Or maybe they do that in Japan too, but the point is it doesn't work. You're telling me it's scary so much that it makes me think no, it's really not that scary. You're overselling it, boys.
And I gotta lodge another complaint here: the first big scare they have is a fuckin cat jumping out. Do we really need that? How many fucking times we gonna have a cat jump out and scare somebody in a horror movie? Can we come together, Americans and Japanese, hold hands and agree as citizens of the world that we are done with that one? I think we can do it. I don't know, if Bush gets re-elected it might be a setback but I think regardless, we can get through this.

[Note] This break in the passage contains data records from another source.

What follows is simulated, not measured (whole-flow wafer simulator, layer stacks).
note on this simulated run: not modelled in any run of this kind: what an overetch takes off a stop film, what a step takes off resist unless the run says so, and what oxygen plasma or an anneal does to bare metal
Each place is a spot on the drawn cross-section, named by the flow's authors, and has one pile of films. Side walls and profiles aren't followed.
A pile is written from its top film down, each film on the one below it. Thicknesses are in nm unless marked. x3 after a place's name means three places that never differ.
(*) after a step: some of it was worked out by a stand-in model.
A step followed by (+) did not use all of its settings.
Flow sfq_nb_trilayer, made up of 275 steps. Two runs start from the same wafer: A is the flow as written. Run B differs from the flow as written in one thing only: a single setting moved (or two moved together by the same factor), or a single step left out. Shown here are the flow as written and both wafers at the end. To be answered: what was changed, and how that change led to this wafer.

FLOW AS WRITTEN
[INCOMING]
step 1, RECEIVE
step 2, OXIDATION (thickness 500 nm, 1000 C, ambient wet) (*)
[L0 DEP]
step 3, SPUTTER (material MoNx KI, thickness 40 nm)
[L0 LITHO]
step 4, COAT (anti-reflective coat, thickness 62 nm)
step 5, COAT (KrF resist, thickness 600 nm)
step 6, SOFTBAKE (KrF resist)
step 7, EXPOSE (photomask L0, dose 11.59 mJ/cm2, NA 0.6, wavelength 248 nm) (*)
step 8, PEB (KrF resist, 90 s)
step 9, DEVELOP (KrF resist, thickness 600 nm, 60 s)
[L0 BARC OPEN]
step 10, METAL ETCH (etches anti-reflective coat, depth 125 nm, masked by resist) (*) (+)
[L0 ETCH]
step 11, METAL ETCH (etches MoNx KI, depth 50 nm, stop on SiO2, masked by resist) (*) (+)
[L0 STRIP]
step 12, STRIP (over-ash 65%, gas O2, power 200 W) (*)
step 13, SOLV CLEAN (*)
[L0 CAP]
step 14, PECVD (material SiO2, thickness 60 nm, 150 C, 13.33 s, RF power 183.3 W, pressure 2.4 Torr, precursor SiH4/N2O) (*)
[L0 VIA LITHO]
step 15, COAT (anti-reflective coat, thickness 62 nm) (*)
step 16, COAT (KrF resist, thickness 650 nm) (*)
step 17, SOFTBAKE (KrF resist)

It's hard not to compare this one to the RING movies. I don't know if JU-ON is a rip off of RINGU or if it's just a japanese cultural ghost story type deal, but there are many similar motifs. You got your unstoppable curse dating back to horrible family trauma. You got your flickery spooky black and white videotape of scary apparitions. You got your scary little kid haunting everybody. You got your weird mysterious noise phone calls. You got your creepy discovery when looking at ordinary household photographs. I mean these can't all be coincidence. Due to these reasons I got no choice to compare these movies and I must come to the conclusion that THE GRUDGE is no RINGU or RINGU 2 or THE RING. The story and characters are not as compelling. There is not as much of a drive to the story, it seems more like an arbitrary series of spooky shit instead of escalating spooky shit building towards one giant spooky shit blowout. In the RING movies you got your 7 day curse and they gotta figure out how to stop it before the 7 days is up and they die. Here, all you gotta do is not go to this particular house. Maybe they should've had that on the internet: "don't go in this particular house, unless you enjoy spooky shit." Then everybody would be safe.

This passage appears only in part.